Of course the Vikings' most effective method of alienating fans has been the mystifying decision of continuing to trot out Christian Ponder as the starting quarterback. I already touched on this in my post Wednesday, but what the Vikings are doing here makes absolutely no sense. We were all convinced that Ponder had started his last game for the Vikings after the Seattle disaster; Ted even put an end to the Christian Ponder Era in his Stock Market Report. Leslie Frazier believes that Ponder gives the team the best chance to win; I believe Frazier is telling the truth. I also believe that even if Ponder gives the team the best chance to win, he has proven that the chance he provides is very slim. So instead of lighting over $2 million on fire, why not throw Josh Freeman out there now that he has had more than a fortnight to learn the offense? If he sucks--and I suspect he will since he can't move up the sad totem pole of the Vikings QB depth chart--at least we'll know, like we do with Ponder and Matt Cassel. Alas, it appears that Josh Freeman will remain a high-priced mystery that nobody saw. He's the National Treasure: Book of Secrets of quarterbacks.

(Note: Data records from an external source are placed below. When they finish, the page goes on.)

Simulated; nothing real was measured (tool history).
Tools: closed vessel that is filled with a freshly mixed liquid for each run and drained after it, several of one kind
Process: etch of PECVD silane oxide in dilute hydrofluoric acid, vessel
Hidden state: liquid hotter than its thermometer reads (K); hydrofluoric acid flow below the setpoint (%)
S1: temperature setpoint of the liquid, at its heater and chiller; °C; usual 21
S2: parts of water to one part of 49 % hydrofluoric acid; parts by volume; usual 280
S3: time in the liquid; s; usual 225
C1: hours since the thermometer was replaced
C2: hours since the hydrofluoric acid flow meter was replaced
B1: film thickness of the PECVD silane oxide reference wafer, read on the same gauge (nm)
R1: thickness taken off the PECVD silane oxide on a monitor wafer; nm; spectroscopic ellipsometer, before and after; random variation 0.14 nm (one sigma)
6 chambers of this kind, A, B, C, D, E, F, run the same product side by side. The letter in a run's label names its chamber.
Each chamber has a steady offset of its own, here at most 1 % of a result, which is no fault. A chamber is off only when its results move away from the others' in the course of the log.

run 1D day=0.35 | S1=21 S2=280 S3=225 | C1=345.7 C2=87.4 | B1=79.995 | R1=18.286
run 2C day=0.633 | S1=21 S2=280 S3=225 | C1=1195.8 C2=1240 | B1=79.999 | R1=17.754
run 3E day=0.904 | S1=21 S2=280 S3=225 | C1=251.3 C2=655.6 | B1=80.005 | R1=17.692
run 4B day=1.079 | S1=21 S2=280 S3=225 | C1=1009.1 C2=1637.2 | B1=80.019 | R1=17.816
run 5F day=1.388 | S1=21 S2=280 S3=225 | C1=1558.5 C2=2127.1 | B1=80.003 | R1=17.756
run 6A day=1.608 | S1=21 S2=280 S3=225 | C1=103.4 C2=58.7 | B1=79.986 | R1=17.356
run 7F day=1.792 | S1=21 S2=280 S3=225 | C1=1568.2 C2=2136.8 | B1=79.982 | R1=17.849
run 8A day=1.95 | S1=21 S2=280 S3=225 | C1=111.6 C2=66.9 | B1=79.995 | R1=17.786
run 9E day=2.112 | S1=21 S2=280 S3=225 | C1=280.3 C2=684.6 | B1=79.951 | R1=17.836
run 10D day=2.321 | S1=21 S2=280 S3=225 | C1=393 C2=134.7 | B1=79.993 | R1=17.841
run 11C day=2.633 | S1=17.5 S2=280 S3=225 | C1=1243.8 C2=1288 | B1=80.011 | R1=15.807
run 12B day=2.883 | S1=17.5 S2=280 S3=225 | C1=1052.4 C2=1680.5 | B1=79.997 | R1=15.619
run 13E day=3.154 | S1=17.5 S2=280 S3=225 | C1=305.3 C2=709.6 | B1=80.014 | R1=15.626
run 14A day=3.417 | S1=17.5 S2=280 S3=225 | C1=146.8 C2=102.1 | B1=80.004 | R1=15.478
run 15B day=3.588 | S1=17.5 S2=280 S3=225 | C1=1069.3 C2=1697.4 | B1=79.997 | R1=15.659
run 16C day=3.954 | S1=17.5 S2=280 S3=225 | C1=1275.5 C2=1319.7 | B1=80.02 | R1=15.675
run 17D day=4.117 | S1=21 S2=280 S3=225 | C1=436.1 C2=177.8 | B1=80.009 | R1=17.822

One quarterback mystery that will be seen on Sunday is Tolzien. If I were a fan of almost any other NFL team, I could use this space to revel in the absence of Aaron Rodgers and kick Packers fans when they're down. Oh boo hoo Green Bay! After over twenty years of unprecedented quarterback play you have to finally put up with a crappy third stringer for a few weeks! Welcome to our world!

But here's the thing--Tolzien hasn't been all that terrible. He has put up some decent numbers outside of a couple pretty bad interceptions during his two games of action. His yardage totals of 339 and 280 beat any game that any of the three Vikings quarterbacks have put up this year. The adjusted yards per attempt formula is really harsh on interceptions, yet Tolzien's AY/A is higher than the Vikings as a team even with his 5 interceptions in such a small sample size. Tolzien is no Rodgers but he's no worse than the quarterback lining up against him.

If it was just Rodgers that was hurt for Green Bay, perhaps the Packers wouldn't be on their current three-game slide. But when you throw in names like Randall Cobb, Jermichael Finley, Johnny Jolly, Sam Shields, and Nick Perry it tends to get a little dicey for even the deepest teams.

(Frightening side note: I'm beginning to see some startling similarities between the 2013 Packers and the 2010 Super Bowl champs. Tons of injuries, on the fringe of the playoff picture, everyone is counting them out...sound familiar? If Rodgers comes back and Green Bay goes on a late tear to sneak into the playoffs...I don't even want to think about it.)

(Side note to the side note: Hopefully the previous paragraph will serve as a sufficient reverse jinx and the Packers won't even sniff the postseason this year. I couldn't handle another Green Bay run after a season like this in Minnesota.)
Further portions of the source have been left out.